Skip to main content

Measuring scheduling latency in Dagster on GKE

Problem description

Users may need to measure scheduling latency in Dagster deployments on GKE, specifically tracking the time between when a Kubernetes worker pod is ready and when the step execution actually begins. This is useful for identifying resource bottlenecks or autoscaler delays.

Solution

Use Dagster's built-in event logging system to track execution phases and calculate scheduling latency.

Relevant event types

Dagster emits the following step-level events that you can use to measure latency:

EventMeaning
STEP_WORKER_STARTINGThe subprocess or pod is being launched.
STEP_WORKER_STARTEDThe worker process has started and is ready.
STEP_STARTThe actual op execution begins.

Calculate scheduling latency by measuring the time difference between STEP_WORKER_STARTED and STEP_START. This captures how long a job waited after the worker was ready before execution began.

Accessing event logs via GraphQL

You can access Dagster event logs programmatically using the GraphQL API:

  1. Use the runsOrError query to retrieve job runs.
  2. Use the CapturedLogs query to retrieve log data for a specific run.

For more details on the GraphQL API, see the GraphQL API reference.
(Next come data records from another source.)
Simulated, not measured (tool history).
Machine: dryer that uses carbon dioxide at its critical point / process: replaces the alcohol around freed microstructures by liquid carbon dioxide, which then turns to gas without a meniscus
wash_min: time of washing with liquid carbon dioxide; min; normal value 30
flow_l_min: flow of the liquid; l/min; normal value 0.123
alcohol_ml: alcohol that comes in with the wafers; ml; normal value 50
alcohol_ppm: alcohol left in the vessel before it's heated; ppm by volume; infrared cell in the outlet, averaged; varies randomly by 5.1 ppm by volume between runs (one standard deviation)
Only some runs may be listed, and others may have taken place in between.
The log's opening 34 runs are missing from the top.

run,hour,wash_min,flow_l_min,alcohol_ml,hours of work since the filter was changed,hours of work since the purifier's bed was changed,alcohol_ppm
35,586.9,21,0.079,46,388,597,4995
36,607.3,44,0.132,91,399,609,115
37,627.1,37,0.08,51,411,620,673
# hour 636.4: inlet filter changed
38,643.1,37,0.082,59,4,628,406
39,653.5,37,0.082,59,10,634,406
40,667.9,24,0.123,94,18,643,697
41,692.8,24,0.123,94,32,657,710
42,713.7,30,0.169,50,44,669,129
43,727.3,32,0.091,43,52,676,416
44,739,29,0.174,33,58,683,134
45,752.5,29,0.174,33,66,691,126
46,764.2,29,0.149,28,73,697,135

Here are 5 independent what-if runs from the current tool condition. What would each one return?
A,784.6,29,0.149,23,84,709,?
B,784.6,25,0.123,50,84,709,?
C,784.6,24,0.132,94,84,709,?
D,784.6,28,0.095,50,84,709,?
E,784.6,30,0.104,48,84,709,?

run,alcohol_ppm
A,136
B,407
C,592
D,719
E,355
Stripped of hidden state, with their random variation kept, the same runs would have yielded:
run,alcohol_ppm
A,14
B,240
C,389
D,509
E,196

Alternative: custom log storage

If you need logs stored in a location other than the default Dagster+ S3 bucket, configure a custom ComputeLogManager. For Google Cloud Storage, see the GCS ComputeLogManager documentation.

Prevention

Set up automated monitoring of these event logs to proactively identify scheduling bottlenecks and resource constraints in your Kubernetes cluster.